Electrically-charged black holes and the Blandford-Znajek mechanism

TL;DR

This paper revisits the properties of electrically charged black holes and the Blandford-Znajek mechanism, showing that previous claims of a 'dead' magnetosphere are incorrect and that black hole charge influences magnetic field behavior.

Contribution

The study clarifies the properties of Wald's charged black hole solutions and demonstrates that electric charge can affect magnetic field lines, challenging prior assumptions about black hole magnetospheres.

Findings

Electrostatic potential drops along magnetic field lines except on the symmetry axis.

Charged black holes attract magnetic field lines back onto the horizon.

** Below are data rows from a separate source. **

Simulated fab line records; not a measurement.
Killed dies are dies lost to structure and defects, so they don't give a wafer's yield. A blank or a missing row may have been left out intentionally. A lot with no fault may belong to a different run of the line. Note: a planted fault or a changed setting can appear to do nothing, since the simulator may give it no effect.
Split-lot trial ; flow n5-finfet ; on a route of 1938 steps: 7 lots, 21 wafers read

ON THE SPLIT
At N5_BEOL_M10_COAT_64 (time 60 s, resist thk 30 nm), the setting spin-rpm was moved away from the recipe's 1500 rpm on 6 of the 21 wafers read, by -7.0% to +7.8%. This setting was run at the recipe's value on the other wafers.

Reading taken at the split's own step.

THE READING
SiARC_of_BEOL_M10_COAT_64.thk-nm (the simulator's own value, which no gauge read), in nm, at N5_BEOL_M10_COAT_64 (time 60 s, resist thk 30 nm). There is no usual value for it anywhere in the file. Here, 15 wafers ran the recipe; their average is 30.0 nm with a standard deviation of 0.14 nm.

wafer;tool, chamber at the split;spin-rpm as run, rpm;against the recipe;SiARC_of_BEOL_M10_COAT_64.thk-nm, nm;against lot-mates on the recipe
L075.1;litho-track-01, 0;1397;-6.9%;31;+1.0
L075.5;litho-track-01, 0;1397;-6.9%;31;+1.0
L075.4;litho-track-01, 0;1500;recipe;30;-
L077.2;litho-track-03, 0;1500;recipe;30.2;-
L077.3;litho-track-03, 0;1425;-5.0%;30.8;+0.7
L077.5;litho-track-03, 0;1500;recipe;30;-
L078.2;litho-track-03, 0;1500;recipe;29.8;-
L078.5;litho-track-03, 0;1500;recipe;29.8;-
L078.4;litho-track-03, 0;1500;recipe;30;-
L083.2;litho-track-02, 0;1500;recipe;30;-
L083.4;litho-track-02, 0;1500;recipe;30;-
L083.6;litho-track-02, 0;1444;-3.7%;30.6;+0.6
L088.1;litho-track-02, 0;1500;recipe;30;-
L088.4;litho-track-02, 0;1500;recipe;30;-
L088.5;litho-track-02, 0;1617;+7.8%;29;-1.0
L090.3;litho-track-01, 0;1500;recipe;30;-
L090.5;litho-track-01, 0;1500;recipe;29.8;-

The Wald charge $q_0$ is an upper limit, not a fixed value.

Abstract

Recently, it was claimed that accretion of electric charge by a black hole rotating in an aligned external magnetic field results in a "dead" vacuum magnetosphere, where the electric field is totally screened, no vacuum breakdown is possible, and the Blandford-Znajek mechanism cannot operate King & Pringle (2021). Here we study in details the properties of the Wald(1974) solution for electrically charged black holes discussed in that paper. Our results show that the claim is erroneous as in the solution with the critical charge $q_0=2aB_0$ there exists a drop of electrostatic potential along all magnetic field lines except the one coinciding with the symmetry axis. It is also found that while uncharged rotating black holes expel external vacuum magnetic field from their event horizon (the Meissner effect), electric charging of black holes pulls the magnetic field lines back on it, resembling what has been observed in some previous force-free, RMHD and PIC simulations of black hole magnetospheres. This suggests that accretion of electric charge may indeed be a feature of the black hole electrodynamics. However, our analysis shows that the value $q_0$ of the BH charge given by Wald is likely to be only an upper limit, and that the actual value depends of the details of the magnetospheric physics.